Depth from the heart of darkness for Tom Olsen
Posted on February 28, 2012 By Mike Ross Front Slider, Music
There’s a new alt-country star emerging in Edmonton – from a most unlikely place.
Leading to a gig with his band The Wreckage at the Almanac on Friday, April 21, Tom Olsen has been a noted journalist – he was the legislature bureau chief for two major Alberta dailies (Edmonton Journal, Calgary Herald) – before jumping ship to become Premier Ed Stelmach’s Director of Media Relations from 2007-2010. Olsen is now a professional lobbyist, helping to spread favourable corporate messages to the same government he once criticized and then worked for.
It doesn’t matter if you imagine that such a career path amounts to going to the dark side only to discover even darker sides lurking beyond. Olsen’s music is real. It’s honest. It comes through in both his words and his voice, depicting vivid emotions both gritty and grim. The up-tempo Toss & Turn compares the love shared with an unnamed woman as being “as subtle as a hand grenade.” Also massacre, suicide, razor blade and hurricane. Greater impact with this sort of theme can be found in the ballad How Long, as in “how long will you pour your poison over me? … How long will you stick pins into my limbs till I can’t move or feel a thing?”
Eat your heart out, Bruno Mars.
Olsen explains that most of his songs aren’t about the unnamed women within, but about himself.
“Where does it come from? I have always had a darkness, it’s been part of my life forever,” he says, “and the way I have found to deal with it is to write a song. I think it expunges what’s going on inside. I write songs about what I feel – well, I don’t write songs. I feel songs. Almost exclusively my songs come from periods of darkness.”
Like many songwriters struggling with this sort of thing, Olsen doesn’t tend to write when he’s happy, dismissing the results as “fluff.” A lot of material, he says, is drawn from attempts throughout his life to ease his internal darkness by looking outside of himself for happiness – and about how well that worked out.
Olsen goes on, “I’ve had substance abuse issues when I was quite a younger man, which didn’t work to solve the darkness – and I looked externally for things to make me better. I looked to relationships. The next great love was going to fix my world. Which of course doesn’t ever work. It took a number of years to figure that out. So I’d go through relationships and I’d write about them – but really I was writing about myself. It didn’t matter what I tried to recreate outside myself, I was still dark inside.”
For extra authenticity, a point in Olsen’s favour: He doesn’t NEED to make a living as a musician, and never had any illusions about doing so. He doesn’t care about becoming a rock star. What he says he needed to do was bring the suppressed songwriter side of himself to the surface, to form a real band, to make a real recording “and not be too attached to what the outcome is.”

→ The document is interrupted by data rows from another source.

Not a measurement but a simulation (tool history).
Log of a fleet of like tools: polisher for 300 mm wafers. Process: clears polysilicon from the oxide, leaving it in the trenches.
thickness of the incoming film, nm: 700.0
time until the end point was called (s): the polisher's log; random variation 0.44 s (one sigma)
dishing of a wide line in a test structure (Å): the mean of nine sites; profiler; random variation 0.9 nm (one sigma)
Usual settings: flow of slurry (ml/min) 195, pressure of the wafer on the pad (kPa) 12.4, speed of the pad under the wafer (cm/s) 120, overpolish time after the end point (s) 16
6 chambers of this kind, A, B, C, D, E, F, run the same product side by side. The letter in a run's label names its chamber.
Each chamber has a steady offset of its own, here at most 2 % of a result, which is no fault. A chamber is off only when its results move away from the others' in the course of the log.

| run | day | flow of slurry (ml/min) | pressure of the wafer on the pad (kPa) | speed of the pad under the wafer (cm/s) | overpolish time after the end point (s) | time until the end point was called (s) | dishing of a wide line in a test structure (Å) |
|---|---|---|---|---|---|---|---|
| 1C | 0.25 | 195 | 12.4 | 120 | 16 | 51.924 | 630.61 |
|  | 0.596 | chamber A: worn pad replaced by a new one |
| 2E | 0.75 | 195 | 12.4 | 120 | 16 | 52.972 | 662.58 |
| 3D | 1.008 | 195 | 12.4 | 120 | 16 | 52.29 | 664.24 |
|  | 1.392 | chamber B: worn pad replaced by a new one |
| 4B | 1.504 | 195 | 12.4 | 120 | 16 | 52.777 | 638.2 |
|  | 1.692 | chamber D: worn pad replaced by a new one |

He says, “It’s going to be received well by some people, though in all likelihood copies of the CD will be sitting in my basement – but it doesn’t matter.”
The political and media people who’ve worked with Olsen over the years “typically are surprised” that he turned out to be such a convincing heartbreak singer-songwriter, he says. “The feedback I’ve been getting is that they’re surprised at the quality of the songs. I don’t know what they expect from their friend Tom the lobbyist. People seem to be surprised there’s a depth there.”